Multipartite entanglement vs nonlocality for two families of $N$-qubit states

TL;DR

This paper investigates the relationship between multipartite entanglement and nonlocality in two families of N-qubit states, revealing conditions under which Svetlichny inequality violations occur, thus deepening understanding of quantum correlations.

Contribution

It generalizes the relation between tangle and Svetlichny inequality violations from three to N-qubit states for two specific families.

Findings

Svetlichny inequality is not violated for generalized GHZ states when n-tangle < 1/2.

Maximal slice states always violate Svetlichny inequality when n-tangle > 0.

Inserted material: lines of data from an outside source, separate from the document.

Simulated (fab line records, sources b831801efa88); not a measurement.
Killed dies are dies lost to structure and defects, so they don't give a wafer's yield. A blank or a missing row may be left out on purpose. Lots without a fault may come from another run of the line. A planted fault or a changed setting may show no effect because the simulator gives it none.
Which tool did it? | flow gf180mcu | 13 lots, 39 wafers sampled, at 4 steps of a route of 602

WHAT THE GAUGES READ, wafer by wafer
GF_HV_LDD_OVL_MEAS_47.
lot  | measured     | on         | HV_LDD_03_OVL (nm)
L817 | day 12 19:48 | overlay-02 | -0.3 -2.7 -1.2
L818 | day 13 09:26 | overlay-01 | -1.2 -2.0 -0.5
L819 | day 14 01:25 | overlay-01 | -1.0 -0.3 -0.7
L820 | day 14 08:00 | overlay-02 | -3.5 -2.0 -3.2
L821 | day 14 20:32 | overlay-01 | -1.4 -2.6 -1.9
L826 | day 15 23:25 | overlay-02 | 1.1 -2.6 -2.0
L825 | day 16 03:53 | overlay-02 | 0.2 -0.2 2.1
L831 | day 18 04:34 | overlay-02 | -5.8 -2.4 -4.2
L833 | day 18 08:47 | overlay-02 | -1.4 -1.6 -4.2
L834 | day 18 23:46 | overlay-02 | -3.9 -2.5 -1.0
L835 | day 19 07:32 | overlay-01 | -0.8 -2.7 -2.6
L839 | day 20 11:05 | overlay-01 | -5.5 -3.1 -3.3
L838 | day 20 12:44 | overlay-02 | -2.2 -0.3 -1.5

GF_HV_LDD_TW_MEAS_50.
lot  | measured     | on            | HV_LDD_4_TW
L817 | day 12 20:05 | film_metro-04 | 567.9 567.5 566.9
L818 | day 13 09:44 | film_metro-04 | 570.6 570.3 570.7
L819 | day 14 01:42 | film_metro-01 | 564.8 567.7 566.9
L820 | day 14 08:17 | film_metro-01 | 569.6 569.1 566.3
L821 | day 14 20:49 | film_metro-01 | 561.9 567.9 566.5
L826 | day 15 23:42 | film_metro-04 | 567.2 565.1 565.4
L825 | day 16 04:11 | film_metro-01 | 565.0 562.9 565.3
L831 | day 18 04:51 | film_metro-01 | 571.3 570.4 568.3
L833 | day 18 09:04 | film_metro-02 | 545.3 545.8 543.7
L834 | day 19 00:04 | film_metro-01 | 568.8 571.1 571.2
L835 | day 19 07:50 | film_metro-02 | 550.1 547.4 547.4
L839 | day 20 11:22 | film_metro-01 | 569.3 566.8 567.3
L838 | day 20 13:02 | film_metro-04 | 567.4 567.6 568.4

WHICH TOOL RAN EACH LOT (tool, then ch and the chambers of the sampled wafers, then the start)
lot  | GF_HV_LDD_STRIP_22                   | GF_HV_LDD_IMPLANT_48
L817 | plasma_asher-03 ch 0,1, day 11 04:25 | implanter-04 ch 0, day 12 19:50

Violation magnitude increases monotonically with n-tangle in maximal slice states.

Abstract

Entangled states of multiple qubits can violate Bell-type inequalities indicating nonlocal behavior of multiqubit quantum correlations. We analyze the relation between multipartite entanglement and genuine multipartite nonlocality, characterized by Svetlichny inequality violations, for two families of $N-$qubit states. We show that for the generalized GHZ family of states, Svetlichny inequality is not violated when the $n-$tangle is less than $1/2$ for any even number of qubits. On the other hand, the maximal slice states always violate the Svetlichny inequality when $n-$tangle is nonzero, and the violation increases monotonically with tangle. Our work generalizes the relations between tangle and Svetlichny inequality violations previously derived for three qubits.